Don’t let your meetings suck
Most people hate meetings. And with many executives spending up to 18 hours a week stuck in a room in unproductive meetings, it’s not hard to see why.
So why is this the case?
At fault for the pointless meeting is that the great majority of meetings are created by default and with little thought other than “we ought to have a meeting”. So many decisions in most meetings are arbitrary including the 30 or 60 minute time slots, chosen because we don’t change the suggested time blocks in Microsoft or Google calendars rather than because that is how long it needs.
It’s sad really, because with preparation and forethought – magical things can happen in a short time when people get together. Collaboration can be a powerful thing. Just take the example of the “2-hour house”, a project by a Texan builder who saw a team work together to build an entire 210 square metre house in just two hours and 53 minutes. Just think back to your last two-hour meeting, what did you accomplish? Exactly.
Imagine a world where every meeting was efficient, effective and worthwhile – imagine if every interaction actually helped. It may seem like a far off dream, but in fact it is very possible. We’re not suggesting you build a house, but you can at the very least do something to craft better and more productive meetings.

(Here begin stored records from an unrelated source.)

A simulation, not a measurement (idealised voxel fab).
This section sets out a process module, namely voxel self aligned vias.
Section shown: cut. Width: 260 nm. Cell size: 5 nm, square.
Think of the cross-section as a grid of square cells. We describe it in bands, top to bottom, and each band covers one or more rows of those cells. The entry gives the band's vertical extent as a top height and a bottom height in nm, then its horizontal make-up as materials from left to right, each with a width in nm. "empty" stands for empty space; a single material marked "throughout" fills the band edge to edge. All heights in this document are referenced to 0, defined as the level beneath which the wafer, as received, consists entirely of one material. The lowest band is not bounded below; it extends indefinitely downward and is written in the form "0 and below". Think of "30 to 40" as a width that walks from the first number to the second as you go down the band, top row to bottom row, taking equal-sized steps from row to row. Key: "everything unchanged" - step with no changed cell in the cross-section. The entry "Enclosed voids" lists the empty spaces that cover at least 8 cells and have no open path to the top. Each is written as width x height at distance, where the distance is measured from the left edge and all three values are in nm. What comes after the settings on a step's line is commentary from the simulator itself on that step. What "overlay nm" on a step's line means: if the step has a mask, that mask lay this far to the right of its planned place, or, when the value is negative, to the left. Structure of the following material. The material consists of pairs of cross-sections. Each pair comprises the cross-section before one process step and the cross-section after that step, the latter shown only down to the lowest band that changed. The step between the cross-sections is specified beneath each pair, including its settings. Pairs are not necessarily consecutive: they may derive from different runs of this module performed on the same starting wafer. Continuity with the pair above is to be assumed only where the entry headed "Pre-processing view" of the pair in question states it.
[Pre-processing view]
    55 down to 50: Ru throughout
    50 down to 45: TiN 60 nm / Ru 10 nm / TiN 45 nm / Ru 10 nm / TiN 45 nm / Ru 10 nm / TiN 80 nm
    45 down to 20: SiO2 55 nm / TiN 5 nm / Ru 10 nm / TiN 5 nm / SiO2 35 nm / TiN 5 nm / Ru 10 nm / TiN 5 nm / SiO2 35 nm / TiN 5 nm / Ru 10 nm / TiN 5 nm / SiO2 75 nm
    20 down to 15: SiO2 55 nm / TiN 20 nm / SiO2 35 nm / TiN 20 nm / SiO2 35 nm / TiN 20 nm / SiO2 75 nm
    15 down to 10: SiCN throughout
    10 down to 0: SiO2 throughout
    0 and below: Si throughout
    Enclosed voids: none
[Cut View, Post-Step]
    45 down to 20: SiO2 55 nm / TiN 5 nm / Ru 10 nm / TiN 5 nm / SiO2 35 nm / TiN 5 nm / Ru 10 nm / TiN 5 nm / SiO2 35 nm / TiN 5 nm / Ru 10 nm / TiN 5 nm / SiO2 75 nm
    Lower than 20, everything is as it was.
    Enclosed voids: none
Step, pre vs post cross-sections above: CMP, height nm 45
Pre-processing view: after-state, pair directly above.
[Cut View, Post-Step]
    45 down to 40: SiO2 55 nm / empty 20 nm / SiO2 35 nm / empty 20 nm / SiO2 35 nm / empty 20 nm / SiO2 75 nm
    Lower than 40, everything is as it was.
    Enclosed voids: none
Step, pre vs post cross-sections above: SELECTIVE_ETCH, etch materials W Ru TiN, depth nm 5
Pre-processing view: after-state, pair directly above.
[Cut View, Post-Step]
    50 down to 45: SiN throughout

Here are our six steps to designing magical meetings:
- Before you even call a meeting, be clear on the basics. Why are you calling this meeting, and why now? Decide on the desired outcome of the meeting – what does good look like, what will people walk away with? These points will determine the entire shape of the meeting.
- Create the agenda, and not just by dashing off a series of bullet points. Think about the sequence of the conversation that you need to have, what do people need to know, what do they need to explore and what is the decision they need to take?
- Think about the physical space and how you will run each element of the meeting. This will influence both the set-up and the kit needed in the room – from pens and paper to whiteboards and projectors. Effectively, this is designing each item on the agenda and how it will play out.
- Once you are clear on all these elements, think again about who needs to be in the room – in many ways, people are the last thing we think about, but they will have the strongest influence on the outcomes of the meeting.
- Clarify a simple common language for everyone. We all come to meetings with a different context, attitude, and history of involvement with the topic at hand. If attendees arrive with different levels of knowledge, consider building in sufficient time to foster a common understanding amongst the participants. This can be as simple as clarifying jargon or what you mean by key words.
- Think about how you record the meeting. Tesla CEO Elon Musk is famous for not writing anything down in meetings, believing that useful information will be retained. But most people don’t work like that. It can be very powerful to have a shared, graphical record that meeting participants can engage with. it can be as easy as having someone write down points on a whiteboard wall – or as complex as having a professional scribe illustrate the conversations in real time.
If you want to turn those 18 hours a week into time well spent, creating meetings by design and not by default is a great start. It will also increase alignment amongst your team, improve productivity and greatly help decision making in your organisation.